A vote this week by the U.S. Federal Communications Commission on network neutrality rules for broadband providers will be an important step in a seven-plus-year debate over network discrimination and management, but it won't be the end of the issues.

The FCC is scheduled to vote on net neutrality, or open Internet, rules during its Tuesday meeting, but if the proposal by FCC Chairman Julius Genachowski passes, Republicans in Congress have promised that they will try to repeal the decision. With a divided Congress, attempts to repeal net neutrality rules may not succeed, but there's also a chance of a lawsuit on an FCC decision this big.

Where would a lawsuit come from? Large broadband providers AT&T and Verizon Communications have been largely silent about Genachowski's proposal, saying they're waiting to see the final language. And Comcast, which filed a lawsuit when the FCC attempted to enforce informal net neutrality rules late last year, has voiced initial support for Genachowski's proposal.

AT&T was previously a leading voice against net neutrality rules, however. The Independent Telephone and Telecommunications Alliance, representing six midsize broadband providers including Qwest Communications International and FairPoint Communications, has also voiced opposition to the proposed rules. There is "no factual basis to regulate broadband, only unfounded fears," the group said in a Dec. 17 letter to congressional leaders.

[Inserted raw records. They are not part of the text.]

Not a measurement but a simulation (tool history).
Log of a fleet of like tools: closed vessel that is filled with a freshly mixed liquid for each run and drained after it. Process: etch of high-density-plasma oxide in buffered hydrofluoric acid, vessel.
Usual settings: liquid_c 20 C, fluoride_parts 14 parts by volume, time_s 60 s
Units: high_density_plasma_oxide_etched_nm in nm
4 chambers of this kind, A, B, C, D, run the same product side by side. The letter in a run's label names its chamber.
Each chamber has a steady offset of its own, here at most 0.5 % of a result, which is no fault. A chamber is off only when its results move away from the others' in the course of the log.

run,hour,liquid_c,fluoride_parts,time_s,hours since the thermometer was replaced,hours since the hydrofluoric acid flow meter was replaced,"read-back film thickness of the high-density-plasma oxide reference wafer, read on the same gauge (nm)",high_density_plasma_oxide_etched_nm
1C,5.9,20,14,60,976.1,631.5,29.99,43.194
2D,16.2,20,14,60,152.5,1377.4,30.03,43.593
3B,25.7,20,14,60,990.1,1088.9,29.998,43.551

To preview the FCC's vote, here's a net neutrality primer:

What's in the proposal?

Genachowski's plan is reportedly based on a net neutrality compromise brokered by outgoing House Energy and Commerce Committee Chairman Henry Waxman, a California Democrat. Waxman met behind closed doors with broadband providers, Web-based companies and net neutrality advocates earlier this year, but the compromise fell apart in Congress after committee Republicans declined to endorse it.

Under Genachowski's proposal, the FCC would prohibit broadband providers from blocking customer access to legal Web content. The FCC would also require providers to disclose their network management practices to customers.

The proposal would bar wireline-based broadband providers from "unreasonable discrimination" against Web traffic, but it would not impose that same rule on mobile broadband providers. The FCC would watch mobile broadband providers closely and act if it sees evidence of anticonsumer or anticompetitive conduct, Genachowski said in a speech.

The proposal would not reclassify broadband as regulated, common-carrier service under Title II of the Telecommunications Act, as Genachowski proposed earlier this year. Broadband would stay classified as a lightly regulated information service under Title I.

More details of the proposal will come out during the FCC meeting, which starts at 10:30 a.m. EST Tuesday.

What to watch for at the meeting

The commission's two Republicans, Robert McDowell and Meredith Attwell Baker, have voiced strong opposition to the proposal. But there's not guaranteed support from the commission's three Democrats, either. Commissioner Michael Copps has expressed doubt about whether the FCC has the authority to enact formal net neutrality rules without reclassifying broadband as a common-carrier service.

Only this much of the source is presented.